On Wednesday night the Senate passed the legislation known as the Emergency Economic Stabilization Act of 2008 (the “Act”), a bill intended to bring relief to the troubled credit markets. Although the House declined to pass an earlier version of the bill on Monday, many observers expect that the revised version passed by the Senate will be approved by the House shortly and quickly signed into law by the President. We wanted to highlight certain aspects of the Act relating to how the Treasury Department will handle conflicts of interest arising from its administration of the troubled asset relief program (the “Program”) established by the Act.
Section 108 of the Act provides that the Secretary of the Treasury (the “Secretary”) shall, as soon as is practicable after the passage of the Act, “issue regulations or guidelines necessary to address and manage or to prohibit conflicts of interest that may arise in connection with the administration and execution of the authorities provided” under the Act. Certain specific examples are referenced including conflicts arising in the selection or hiring of contractors or advisors, conflicts relating to the purchase of troubled assets, the management of troubled assets and post employment restrictions on employees. No guidance other than making these references was provided.
Minimal Guidelines on Conflicts of Interest
The Act offers almost no guidelines to the Secretary as to how to determine what constitutes a conflict of interest or what steps might be taken to prevent one. By way of comparison, the Financial Institutions Reform, Recovery and Enforcement Act of 1989 (FIRREA), which established the Resolution Trust Corporation (the “Corporation”) in the wake of the Savings and Loan crisis of the 1980s, also provided that the Corporation and its Oversight Board would “promulgate rules and regulations governing conflict of interest, ethical responsibilities and post-employment restrictions applicable to members, officers and employees of the Oversight Board and the corporation.” It went on to provide, however, that any such rules and regulations “shall be no less stringent than those applicable to the Federal Deposit Insurance Corporation.” FIRREA also had much more detailed provisions regarding post employment opportunities for the chief executive officer of the Corporation and provides that “directors, officers and employees of the Oversight Board and the Corporation who are also subject to the ethical rules of another agency or government corporation shall file with the Corporation a copy of any financial disclosure statement required by such other agency or corporation.”
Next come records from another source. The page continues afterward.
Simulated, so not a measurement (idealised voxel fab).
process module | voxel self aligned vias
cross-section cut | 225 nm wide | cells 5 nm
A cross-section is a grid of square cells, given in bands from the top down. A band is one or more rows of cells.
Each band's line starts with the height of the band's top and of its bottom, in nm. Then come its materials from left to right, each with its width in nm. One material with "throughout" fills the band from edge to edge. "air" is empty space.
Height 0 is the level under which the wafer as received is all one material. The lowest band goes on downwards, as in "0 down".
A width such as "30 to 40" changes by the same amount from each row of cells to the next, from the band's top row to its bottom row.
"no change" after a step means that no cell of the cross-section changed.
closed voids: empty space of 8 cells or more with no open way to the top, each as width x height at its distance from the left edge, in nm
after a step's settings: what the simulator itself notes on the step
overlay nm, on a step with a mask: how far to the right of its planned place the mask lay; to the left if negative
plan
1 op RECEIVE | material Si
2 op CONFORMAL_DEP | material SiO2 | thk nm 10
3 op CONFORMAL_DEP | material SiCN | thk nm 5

Restrictions Regarding Use of Contractors
Similarly, the Act provides very few restrictions regarding contractors hired by the Secretary. Indeed, rather than imposing restrictions on what contractors the Secretary may use in its administration of the Program, the Act provides that the Secretary may waive specific provisions of the Federal Acquisition Regulation (the “Regulation”), the primary regulation for use by all federal executive agencies in their acquisition of supplies and services with appropriated funds. The Secretary may waive such provisions upon his determination that “urgent and compelling circumstances make compliance with such provisions contrary to the public interest.” Any such determination must be submitted to the Committees on Oversight and Government Reform and Financial Services of the House of Representatives and the Committees on Homeland Security and Governmental Affairs and Banking, Housing and Urban Affairs of the Senate within seven days. The Act does not provide, however, that these committees have the right to approve or disapprove any such determination. The only restriction on the Secretary’s right to waive provisions of the Regulation is that if any provisions pertaining to minority contracting are waived, the secretary must develop and implement standards and procedures to ensure the inclusion and utilization of minorities and women as well as minority- and women-owned businesses in that solicitation or contract.
FIRREA also contained a general provision regarding the implementation of rules governing the use of contractors. It states that the Oversight Board “shall prescribe regulations establishing procedures for ensuring that any individual who is performing directly or indirectly any function or service on behalf of the Corporation meets minimum standards of competence, experience, integrity and fitness.” Again, however, FIRREA went further than just these generic future requirements. FIRREA specified that persons who did not meet these standards could not enter into contracts with or be employed by the Corporation and also provided certain classes of individuals who would be deemed not to meet the standards, such as convicted felons and individuals who had had a negative impact on insured depository institutions in the past.
Procedures at the Discretion of the Secretary
The Act leaves the procedures to be used to limit such conflicts and indeed the methods for determining whether such conflicts exist almost entirely to the discretion of the Secretary. This may have been the result of a desire to limit disagreements over particular provisions of the Act and to move it quickly through Congress.